More recently, researchers have introduced learning analytics and data mining techniquesto broaden what game-based assessment means (Loh et al., 2015). For example, Rowe et al. (2017) built “detectors” machine-learned algorithm using log data in the game to measure implicit understanding of physics, different strategies associated with productivity in the game, and computational thinking. While they did not use formal measure models (e.g., IRT or Bayes net), these detectors are implemented in the game engine to make real-time inferences of players. Similarly, Shadowspect developed at MIT Playful Journey Lab (Kim & Rosenheck, 2018) is another example of GBA that utilizes new advancements in learning analytics and educational data mining techniques in the process of game design and development for the purpose of assessment.
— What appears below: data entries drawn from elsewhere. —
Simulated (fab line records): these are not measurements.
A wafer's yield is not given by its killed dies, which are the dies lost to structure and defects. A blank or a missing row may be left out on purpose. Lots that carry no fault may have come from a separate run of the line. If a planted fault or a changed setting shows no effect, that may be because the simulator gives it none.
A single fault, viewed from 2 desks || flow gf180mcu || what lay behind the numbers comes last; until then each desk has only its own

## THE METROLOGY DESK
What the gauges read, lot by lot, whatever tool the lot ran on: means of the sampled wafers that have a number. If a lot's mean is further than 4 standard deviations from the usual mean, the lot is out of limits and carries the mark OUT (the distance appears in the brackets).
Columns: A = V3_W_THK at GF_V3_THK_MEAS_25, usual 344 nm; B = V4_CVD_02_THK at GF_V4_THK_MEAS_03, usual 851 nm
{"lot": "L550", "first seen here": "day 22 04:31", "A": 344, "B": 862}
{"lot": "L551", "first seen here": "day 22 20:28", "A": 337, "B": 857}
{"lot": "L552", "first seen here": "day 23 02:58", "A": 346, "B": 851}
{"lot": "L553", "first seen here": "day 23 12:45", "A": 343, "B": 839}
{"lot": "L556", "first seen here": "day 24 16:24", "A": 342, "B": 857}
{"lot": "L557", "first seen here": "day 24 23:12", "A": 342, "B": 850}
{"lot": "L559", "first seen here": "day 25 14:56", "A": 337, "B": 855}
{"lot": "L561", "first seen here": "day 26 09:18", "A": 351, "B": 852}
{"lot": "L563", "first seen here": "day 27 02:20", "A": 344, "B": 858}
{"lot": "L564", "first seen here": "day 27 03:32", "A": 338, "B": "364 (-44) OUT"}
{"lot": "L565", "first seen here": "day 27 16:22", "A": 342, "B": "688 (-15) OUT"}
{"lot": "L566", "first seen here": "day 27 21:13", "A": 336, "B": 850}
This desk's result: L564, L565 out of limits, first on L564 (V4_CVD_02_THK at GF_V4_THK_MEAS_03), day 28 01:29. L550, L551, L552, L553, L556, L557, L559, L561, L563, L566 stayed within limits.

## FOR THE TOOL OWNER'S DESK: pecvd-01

Hence, the application of serious games analytics opens up opportunities for the assessment of engagement within game-based learning environments (Eseryel et al., 2014). The availability of real-time information about the learners’ actions and behaviorsstemming from key decision points or game-specific events provides insights into the extent of the learners’ engagement during gameplay. The analysis of single action or behavior and the investigation of more complex series of actions and behaviors can elicit patterns of engagement and therefore provide key insights into learning processes (Ge & Ifenthaler, 2017).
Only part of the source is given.